Reputation: 338
Is there an efficient approach to only retain rows of an Armadillo sparse matrix that sum up to at least some level of total count across columns of the matrix? For instance, I would want to retain the i
th row, if the sum of its values is >=C
, where C
is some chosen value. Armadillo's documentation says that only contiguous submatrix views are allowed with sparse matrices. So I am guessing this is not easily obtainable by sub-setting. Is there an alternative to plainly looping through elements and creating a new sparse matrix with new locations, values and colPtr settings that match the desired condition? Thanks!
Upvotes: 2
Views: 1175
Reputation: 1681
It may well be that the fastest executing solution is the one you propose. If you want to take advantage of high-level armadillo functionality (i.e. faster to code but perhaps slower to run) you can build a std::vector
of "bad" rows ids and then use shed_row(id)

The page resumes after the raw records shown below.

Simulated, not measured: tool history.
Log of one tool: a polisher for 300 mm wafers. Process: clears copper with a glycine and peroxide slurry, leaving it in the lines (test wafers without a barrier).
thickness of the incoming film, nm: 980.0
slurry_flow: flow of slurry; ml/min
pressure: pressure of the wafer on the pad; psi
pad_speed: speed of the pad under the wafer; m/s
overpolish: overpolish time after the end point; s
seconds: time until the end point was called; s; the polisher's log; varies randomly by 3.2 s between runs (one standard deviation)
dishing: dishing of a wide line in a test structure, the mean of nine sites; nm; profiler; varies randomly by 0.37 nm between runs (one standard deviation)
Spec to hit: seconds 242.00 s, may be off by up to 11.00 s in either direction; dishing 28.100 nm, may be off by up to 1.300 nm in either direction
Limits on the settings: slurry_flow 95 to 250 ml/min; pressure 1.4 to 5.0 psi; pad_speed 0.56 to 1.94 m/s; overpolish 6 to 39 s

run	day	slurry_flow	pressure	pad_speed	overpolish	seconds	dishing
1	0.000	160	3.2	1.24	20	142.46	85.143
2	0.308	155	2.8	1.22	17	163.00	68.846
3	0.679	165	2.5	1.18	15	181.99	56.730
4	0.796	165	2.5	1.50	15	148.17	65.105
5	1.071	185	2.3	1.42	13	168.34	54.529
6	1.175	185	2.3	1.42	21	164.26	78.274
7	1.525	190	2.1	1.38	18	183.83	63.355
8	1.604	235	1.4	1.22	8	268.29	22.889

. Take care with the indexing when shedding rows. This is accomplished here by always shedding from the bottom of the matrix.
auto mat = arma::sp_mat(rowind, colptr, values, n_rows, n_cols)
auto threshold_value = 0.01 * arma::accu(sp_mat); // Sum of all elements
std::vector<arma::uword> bad_ids; // The rows that we want to shed
auto row_sums = arma::sum(mat); // Row sums
// Iterate over rows in reverse order.
for (const arma::uword row_id = mat.nrows; i-- > 0; ) {
if (row_sum(row_id) < threshold_value) {
bad_ids.push_back(row_id);
}
}
// Shed the bad rows from the bottom of the matrix and up.
for (const auto &bad_id : bad_ids) {
matrix.shed_row(bad_id);
}
Upvotes: 3